Detailed explanation of Kakarot zkEVM: Starknet's journey towards EVM compatibility.

TL;DR

A virtual machine is a software simulation of a computer system that provides an execution environment for programs. It can simulate various hardware devices, allowing programs to run in a controlled and compatible environment. The Ethereum Virtual Machine (EVM) is a stack-based virtual machine used to execute Ethereum smart contracts.
zkEVM is an EVM that integrates zero-knowledge proof/validity proof technology. It allows for the verification of EVM execution using zero-knowledge proofs without requiring all verifiers to re-execute the EVM. There are various zkEVM products in the market, each with its own methods and designs.
The need for zkEVM arises from the demand for a virtual machine that supports smart contract execution on Layer 2. Additionally, some projects choose to use zkEVM to leverage the extensive user ecosystem of the EVM and design instruction sets that are more friendly to zero-knowledge proofs.
Kakarot is a zkEVM implemented on Starknet using the Cairo language. It simulates the stack, memory, execution, and other aspects of the EVM in the form of Cairo smart contracts. Kakarot faces challenges such as compatibility with the Starknet account system, cost optimization, and stability, as Cairo language is still in the experimental stage.
Warp is a converter that translates Solidity code into Cairo code, providing compatibility at the high-level language level. On the other hand, Kakarot provides compatibility at the EVM level by implementing EVM opcodes and precompiles.

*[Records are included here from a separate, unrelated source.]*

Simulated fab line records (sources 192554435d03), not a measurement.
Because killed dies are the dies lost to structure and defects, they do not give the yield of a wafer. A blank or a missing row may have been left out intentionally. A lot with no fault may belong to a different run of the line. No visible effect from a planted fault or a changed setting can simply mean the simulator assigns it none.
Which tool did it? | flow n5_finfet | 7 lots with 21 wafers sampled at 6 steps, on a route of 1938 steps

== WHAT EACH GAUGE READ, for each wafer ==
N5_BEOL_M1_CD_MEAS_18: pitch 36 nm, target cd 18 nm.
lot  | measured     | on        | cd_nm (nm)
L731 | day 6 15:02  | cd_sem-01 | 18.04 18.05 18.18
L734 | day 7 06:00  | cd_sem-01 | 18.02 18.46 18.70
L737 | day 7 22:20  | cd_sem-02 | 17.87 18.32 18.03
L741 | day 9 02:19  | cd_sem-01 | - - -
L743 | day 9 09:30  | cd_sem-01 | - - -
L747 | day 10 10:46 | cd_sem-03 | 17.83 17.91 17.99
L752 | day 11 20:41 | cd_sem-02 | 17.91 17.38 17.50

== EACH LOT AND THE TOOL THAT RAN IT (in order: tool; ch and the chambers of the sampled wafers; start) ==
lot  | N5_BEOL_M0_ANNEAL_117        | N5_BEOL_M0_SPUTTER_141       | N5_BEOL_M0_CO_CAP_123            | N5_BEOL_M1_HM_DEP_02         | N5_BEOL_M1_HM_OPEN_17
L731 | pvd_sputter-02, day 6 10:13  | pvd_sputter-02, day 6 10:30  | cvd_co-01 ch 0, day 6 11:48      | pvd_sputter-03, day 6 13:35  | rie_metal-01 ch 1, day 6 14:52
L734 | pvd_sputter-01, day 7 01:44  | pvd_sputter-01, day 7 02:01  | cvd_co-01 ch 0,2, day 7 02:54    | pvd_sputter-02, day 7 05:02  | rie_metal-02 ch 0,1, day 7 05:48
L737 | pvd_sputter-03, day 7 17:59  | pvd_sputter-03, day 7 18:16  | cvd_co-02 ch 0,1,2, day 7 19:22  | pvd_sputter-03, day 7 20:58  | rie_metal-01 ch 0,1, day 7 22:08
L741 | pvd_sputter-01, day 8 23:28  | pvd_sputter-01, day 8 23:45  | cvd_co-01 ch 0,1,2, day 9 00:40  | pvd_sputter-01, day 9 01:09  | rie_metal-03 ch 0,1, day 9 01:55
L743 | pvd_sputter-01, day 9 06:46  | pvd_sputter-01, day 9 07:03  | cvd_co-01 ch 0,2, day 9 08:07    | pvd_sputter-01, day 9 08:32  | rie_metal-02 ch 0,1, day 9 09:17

What is a virtual machine?

To understand what a virtual machine is, we must first understand the execution process of computers under the mainstream von Neumann architecture. Various programs running on computers are usually written in high-level languages and undergo multiple transformations to generate machine-readable machine code for execution. Depending on the method of transformation into machine code, high-level languages can be roughly divided into compiled languages and interpreted languages.

Compiled languages refer to languages that, after the code is written, need to be processed by a compiler to convert the high-level language code into machine code and generate executable files. They can be executed multiple times with higher efficiency after compilation. The advantages of compiled languages are that they are fast in execution because the code is converted into machine code during compilation, and programs can be run without a compiler installed, making it easy for users to use without installing additional software. Common compiled languages include C, C++, and Go.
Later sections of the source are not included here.